Recently there has been tremendous progress in showing that certain sequences of numbers $(a_0,a_1,\ldots,a_n)$ attached to a combinatorial object (such as the coefficients of the characteristic polynomial of a matroid, or the number of size $i$ independent sets of a matroid) are unimodal.
Sometimes the question arises: why care?
One very reasonable answer is that the techniques developed to tackle these problems (combinatorial abstractions of methods from algebraic geometry) justify them.
But another answer I might give is that they are a first step towards exact classification results.
The gold standard I am aware of when it comes to exact classifications of this sort is the g-theorem for simplicial polytopes, which says that a vector $(f_0,\ldots,f_d)$ is an $f$-vector a simplicial $d$-polytope if and only if:
- we have $h_i = h_{d-i}$ for all $i=0,\ldots,\lfloor d/2 \rfloor$ (Dehn-Sommerville equations), where the $h$-vector is defined from the $f$-vector by the g.f. equation $h(t)=f(t-1)$;
- we have $g_i \geq0$ for the $g$-vector, defined by $g_i := h_i-h_{i-1}$ for $i=0,\ldots,\lfloor d/2 \rfloor$;
- the $g$-vector is a so-called "Macaulay vector".
Being a Macaulay vector is equivalent to being the rank generating function for an order ideal of monomials and it also has a purely numerical description; see e.g. Eur's A brief note on McMullen’s g-conjecture.

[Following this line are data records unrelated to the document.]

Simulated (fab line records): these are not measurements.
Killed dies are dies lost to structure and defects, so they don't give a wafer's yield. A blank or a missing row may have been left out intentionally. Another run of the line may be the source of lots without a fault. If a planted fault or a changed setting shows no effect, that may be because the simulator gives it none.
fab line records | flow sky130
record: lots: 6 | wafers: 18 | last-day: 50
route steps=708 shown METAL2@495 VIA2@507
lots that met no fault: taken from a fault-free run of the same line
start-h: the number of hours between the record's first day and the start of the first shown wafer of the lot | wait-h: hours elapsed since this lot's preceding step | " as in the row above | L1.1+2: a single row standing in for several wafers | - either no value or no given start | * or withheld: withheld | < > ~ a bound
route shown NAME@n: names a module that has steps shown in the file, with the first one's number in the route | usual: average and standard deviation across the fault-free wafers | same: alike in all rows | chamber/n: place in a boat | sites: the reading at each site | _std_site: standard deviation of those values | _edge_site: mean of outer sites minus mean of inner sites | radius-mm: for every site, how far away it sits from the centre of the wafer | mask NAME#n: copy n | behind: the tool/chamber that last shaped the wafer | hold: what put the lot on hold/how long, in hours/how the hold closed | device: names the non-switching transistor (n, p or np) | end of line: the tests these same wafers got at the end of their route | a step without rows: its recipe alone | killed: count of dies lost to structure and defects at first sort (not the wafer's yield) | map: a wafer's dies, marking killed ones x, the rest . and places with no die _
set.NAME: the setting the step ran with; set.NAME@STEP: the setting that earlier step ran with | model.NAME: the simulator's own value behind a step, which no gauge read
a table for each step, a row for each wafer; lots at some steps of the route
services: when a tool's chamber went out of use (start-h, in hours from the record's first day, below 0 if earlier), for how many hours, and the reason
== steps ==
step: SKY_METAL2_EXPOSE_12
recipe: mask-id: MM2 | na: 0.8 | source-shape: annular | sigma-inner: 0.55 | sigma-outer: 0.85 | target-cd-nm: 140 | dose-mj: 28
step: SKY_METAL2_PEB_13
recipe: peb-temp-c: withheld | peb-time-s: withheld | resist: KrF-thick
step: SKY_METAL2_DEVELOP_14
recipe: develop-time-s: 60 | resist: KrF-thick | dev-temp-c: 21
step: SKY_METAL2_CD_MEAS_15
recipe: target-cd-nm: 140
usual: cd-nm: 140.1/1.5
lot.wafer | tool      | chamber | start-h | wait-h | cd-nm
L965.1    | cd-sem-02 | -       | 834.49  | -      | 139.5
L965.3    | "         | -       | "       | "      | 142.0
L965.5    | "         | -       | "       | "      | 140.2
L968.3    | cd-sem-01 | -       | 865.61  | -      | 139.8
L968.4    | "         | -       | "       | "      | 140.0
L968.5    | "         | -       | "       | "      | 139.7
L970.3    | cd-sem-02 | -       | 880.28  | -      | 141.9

But it is really the 2nd condition here I want to focus on, because (together with the Dehn-Sommerville symmetry) it is the same as saying that the $h$-vector is unimodal. So we see unimodality is a step towards classification: actually symmetry and unimodality give all linear equalities and inequalities satisfied by the $h$-vector.
Question: Can you give other examples of known or conjectured classifications of numerical sequences from combinatorics like this? Especially where unimodality enters into play, but even if not.
E.g. is there any idea of when a sequence of numbers is the coefficients of the chromatic polynomial of a graph?